When 32 bits isn’t enough — Porting Zephyr to RISCV64

Written by Nicolas Pitre, Senior Software Engineer at BayLibre

This blog post originally ran on the BayLibre website last month. For more details about BayLibre, visit https://baylibre.com/.

Conventional wisdom says you should normally apply small microcontrollers to dedicated applications with constrained resources. 8-bit microcontrollers with a few kilobytes of memory are still plentiful today. 32-bit microcontrollers with a couple of dozen kilobytes of memory are also very popular. In the latter case, it is typical to rely on a small RTOS to provide basic software interfaces and services.

The Zephyr Project provides such an RTOS. Many ARM-based microcontrollers are supported, but other architectures including ARC, XTENSA, RISC-V (32-bit) and X86 (32-bit) are also supported.

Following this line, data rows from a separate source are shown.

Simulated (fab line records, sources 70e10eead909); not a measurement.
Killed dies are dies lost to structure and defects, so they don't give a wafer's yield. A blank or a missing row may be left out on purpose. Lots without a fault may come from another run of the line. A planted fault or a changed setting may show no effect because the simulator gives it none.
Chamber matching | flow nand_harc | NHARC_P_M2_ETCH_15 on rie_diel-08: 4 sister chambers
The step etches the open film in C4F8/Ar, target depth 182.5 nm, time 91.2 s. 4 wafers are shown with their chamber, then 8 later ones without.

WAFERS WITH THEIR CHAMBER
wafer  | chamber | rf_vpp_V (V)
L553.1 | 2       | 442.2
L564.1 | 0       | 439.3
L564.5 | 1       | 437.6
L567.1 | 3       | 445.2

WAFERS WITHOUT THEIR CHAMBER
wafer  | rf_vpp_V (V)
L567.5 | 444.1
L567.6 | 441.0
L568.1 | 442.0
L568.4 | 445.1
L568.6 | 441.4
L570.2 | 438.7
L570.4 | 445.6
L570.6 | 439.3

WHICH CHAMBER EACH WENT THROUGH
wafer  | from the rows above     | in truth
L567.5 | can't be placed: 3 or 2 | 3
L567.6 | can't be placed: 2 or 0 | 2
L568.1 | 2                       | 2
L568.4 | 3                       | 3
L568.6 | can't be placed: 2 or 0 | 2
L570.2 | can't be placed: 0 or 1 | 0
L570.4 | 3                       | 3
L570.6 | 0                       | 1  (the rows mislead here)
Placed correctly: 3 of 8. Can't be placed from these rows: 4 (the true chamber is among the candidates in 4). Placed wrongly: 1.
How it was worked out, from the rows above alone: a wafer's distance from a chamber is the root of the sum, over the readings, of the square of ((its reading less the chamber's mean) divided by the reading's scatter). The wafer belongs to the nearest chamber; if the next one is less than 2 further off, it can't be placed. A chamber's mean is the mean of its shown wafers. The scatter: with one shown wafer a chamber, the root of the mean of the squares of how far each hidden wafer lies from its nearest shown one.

Yet some people are designing products with computing needs that are simple enough to be fulfilled by a small RTOS like Zephyr, but with memory addressing needs that cannot be described by kilobytes or megabytes, but that actually require gigabytes! So it was quite a surprise when BayLibre was asked to port Zephyr to the 64-bit RISC-V architecture.

Where to start

The 64-bit port required a lot of cleanups. Initially, we were far from concerned by the actual RISCV64 support. Zephyr supports a virtual “board” configuration faking basic hardware on one side and interfacing with a POSIX environment on the other side which allows for compiling a Zephyr application into a standard Linux process. This has enormous benefits such as the ability to use native Linux development tools. For example, it allows you to use gdb to look at core dumps without fiddling with a remote debugging setup or emulators such as QEMU.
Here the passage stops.